The Plan Sponsor’s Auto Feature Paradox

July 15, 2014 ( - Misconceptions about automatic features in retirement plans are passed around like fruitcakes: Stephen Moser’s white paper might clear up some of the confusion.

People won’t like being forced into a planIt costs too much… Plan sponsors have a number of reasons for not adopting auto enrollment or automatic deferral increases in their plans. In “Seven Misconceptions about Retirement Plan Auto Features,” Moser, a consultant with RetireAdvisers Services at Pension Consultants Inc., knocks them down one by one.

Recently, an HR manager said quite firmly that people do not like to be told what to do: an excellent reason he didn’t think auto features would be right for his company, according to Moser. He also said, equally firmly, that he wanted to implement auto enrollment—but cost was holding him back.

Is this the plan sponsor’s paradox?

“That HR manager represents a large percentage of plan sponsors,” Moser tells PLANSPONSOR. “He’s not only identifying the top two objections most sponsors have about adding auto features, he’s also demonstrating a genuine level of concern about the feelings and well-being of his employees.”

It is true that people do not always want to be told what to do, but most employees don’t view auto features as “being told what to do,” Moser points out. “Survey after survey has shown that the vast majority of employees, even among those who opt out, are glad their company offers automatic enrollment,” he says.

While cost is obviously a consideration, adopting auto features may not be as expensive as some plan sponsors think, Moser says. “First of all, most of the more highly paid employees are already in the plan, so any current employees joining through auto-enrollment will tend to be those with lower salaries – and receiving correspondingly lower company matches.” In addition, using auto features for new hires only allows for a gradual increase in matching contributions, so the company can adjust over time.

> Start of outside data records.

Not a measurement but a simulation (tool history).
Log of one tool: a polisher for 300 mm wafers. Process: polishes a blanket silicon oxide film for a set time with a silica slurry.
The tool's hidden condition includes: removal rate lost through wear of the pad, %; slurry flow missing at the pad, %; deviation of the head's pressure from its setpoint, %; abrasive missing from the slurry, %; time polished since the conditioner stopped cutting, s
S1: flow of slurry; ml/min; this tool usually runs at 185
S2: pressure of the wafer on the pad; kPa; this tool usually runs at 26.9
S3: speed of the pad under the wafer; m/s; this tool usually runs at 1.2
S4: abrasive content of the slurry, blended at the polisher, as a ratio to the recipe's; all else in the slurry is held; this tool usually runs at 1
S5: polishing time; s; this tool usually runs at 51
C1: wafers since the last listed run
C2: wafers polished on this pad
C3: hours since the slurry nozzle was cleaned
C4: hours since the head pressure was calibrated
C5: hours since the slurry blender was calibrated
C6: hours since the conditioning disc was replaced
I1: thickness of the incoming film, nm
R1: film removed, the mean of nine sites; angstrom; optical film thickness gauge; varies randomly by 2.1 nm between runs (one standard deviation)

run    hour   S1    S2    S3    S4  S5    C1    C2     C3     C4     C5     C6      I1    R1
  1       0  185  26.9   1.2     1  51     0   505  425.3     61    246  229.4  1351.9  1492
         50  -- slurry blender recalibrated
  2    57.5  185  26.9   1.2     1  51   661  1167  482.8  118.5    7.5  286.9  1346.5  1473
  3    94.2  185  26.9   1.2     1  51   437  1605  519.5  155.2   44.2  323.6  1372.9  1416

Moser’s white paper raises the issue of employees “not taking responsibility” as a plan sponsor argument against auto features in a plan, but he points out that automated processes are used all the time. “From automatic payment of bills to automatic sprinkler systems, people save time and energy by not having to do the same thing over and over again ourselves,” Moser says. “It’s not about avoiding responsibility; it’s about convenience.”

People prefer an automated way of doing repetitive tasks, Moser says, as long as one essential condition is met. “They want to be in control,” he says. “As long as they know they’re still in charge and can make changes as needed, they see automatic procedures as a great benefit.”

It’s easy to apply this to retirement plans, Moser says. Employees want to decide for themselves whether or not to participate. With auto enrollment, the only difference is that once the choice is made, they must take action only if they want to opt out. “Having auto features in the plan helps employees overcome their natural tendency to procrastinate,” he says. Most workers (85%) said automatic enrollment helped them start saving earlier than they would have otherwise.

Moser points out that people already automate retirement savings. “Every paycheck, a certain amount is automatically set aside for retirement,” he says, so people don’t have to remember to request the deferral each time.

Other auto features work the same way. “With auto-escalation, people can make the decision once, either by passively allowing the default escalation to be implemented or by actively adding it to their account, and then forget about it,” Moser says. This feature allows contributions to gradually increase over time according to the schedule the participant has chosen.

Auto-rebalancing allows participants to instruct the plan’s recordkeeper to rebalance their investment allocation on a regular basis, helping to make sure their account doesn’t become overly aggressive for their risk tolerance.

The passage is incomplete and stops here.